Gatland's claims about dangerous All Blacks play are desperate, says Hansen

The sniping between coaches Warren Gatland and Steve Hansen has not abated since the All Blacks beat the Lions at Eden Park on Saturday.
The sniping between coaches Warren Gatland and Steve Hansen has not abated since the All Blacks beat the Lions at Eden Park on Saturday. Photograph: Stephen McCarthy/Sportsfile via Getty Images

The row between the Lions and the All Blacks escalated on Monday, when Steve Hansen accused Warren Gatland of being “desperate” after the first Test and said that his remarks about the All Blacks’ tactics had taken the gloss off the Lions’ performance.

Gatland complained that New Zealand had been “dangerous” in the way they had targeted the Lions’ scrum-half Conor Murray, that their tacklers had “dived blindly” at his standing leg while they were trying to charge down his kicks. So Hansen, who loves to have the last word, hit back in an interview with Radio Sport NZ, in which he said he thought Gatland’s remarks were “really, really disappointing” – but no less than he expected from him.

Hansen felt the comments were “predictable”, the latest in a series of similar complaints. “Two weeks ago it was that we’ve cheated in the scrums, last week it was blocking and now he’s saying this.”

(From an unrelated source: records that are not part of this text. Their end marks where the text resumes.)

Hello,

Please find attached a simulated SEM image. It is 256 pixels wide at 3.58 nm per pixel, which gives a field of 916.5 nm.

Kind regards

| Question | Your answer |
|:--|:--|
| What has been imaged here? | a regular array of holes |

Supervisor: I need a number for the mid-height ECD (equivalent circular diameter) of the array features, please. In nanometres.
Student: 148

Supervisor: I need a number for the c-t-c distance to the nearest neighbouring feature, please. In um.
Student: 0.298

These comments, he said, were particularly offensive because Gatland should understand the “New Zealand psyche” is “not about intentionally trying to hurt anybody”. He said he was not sure why Gatland made them but guessed “he might be a bit desperate or something” after the Lions’ defeat. The first Test, Hansen said, had been a great match but Gatland’s criticisms had “taken away the gloss of not only the Test match but his own team’s performance as well”.

Hansen pointed out that neither the TMO nor the referee had felt the need to penalise the All Blacks on Saturday. “There’s a guy who is watching for foul play all the time and if he thought it was foul play he would have indicated it to the referee, and he would have done something about it in the course of the 80 minutes.”

Of course, the fact that the referee and TMO did not think there was anything there to address is one reason why Gatland felt the need to flag it up on Sunday night. Because there was some truth in what he said. New Zealand did hit Murray with a couple of shoves after he had kicked the ball and at least one late tackle.

Jaco Peyper, the referee in the first Test, may not have spotted this, or thought it worth penalising, but his colleague Jérôme Garcès will now be that much more wary of it this weekend. It just so happens that, by discussing it publicly, Gatland also helped take a little pressure off the Lions because it meant that, for the first part of this week at least, everyone would be talking about his comments rather than how his team played last weekend and how much pressure is on them now. He has been in this game for a long time and knows exactly what he is doing.

As does Hansen. The thing that particularly irritated him was the implication “that we’re trying to hurt the guy”. They were not. “Rugby is about playing within the laws”, the All Blacks had been trying to charge Murray’s kicks and tackle him but “both those things are legal”. Just because Murray is one of the Lions key players, he explained, “it doesn’t mean to say that he has the right to go about the park without being charged down or tackled.”

The All Blacks prop Wyatt Crockett picked up on this in a press conference on Monday afternoon. “We try to put a lot of pressure on every kicker, we’re trying to force them to do a poor kick,” Crockett said, “that’s what we’re trying to do, get it so that we can attack off that kick. I think every team in the world is trying to do the same thing.” Otherwise, Crockett said, the players were not interested in talking about it. They would rather leave the coaches to get on with their squabble. “That sort of stuff is not really our focus.”

Hansen’s response seems to have been, as much as anything else, an attempt to put Gatland back in his box. “It wasn’t [foul play] and it never was, and it never will be as long as I’m involved with the All Blacks because, yes, we want to play hard but we want to play fair,” he said. “It’s just not the way we work in our world and, as I say, it’s pretty disappointing.”

There is a suggestion that this tour is doubling as an audition for Gatland, who wants to take over as the head coach of the All Blacks down the line. You guess Hansen, who has spent 10 years building the All Blacks’ team culture, is not too keen on that idea.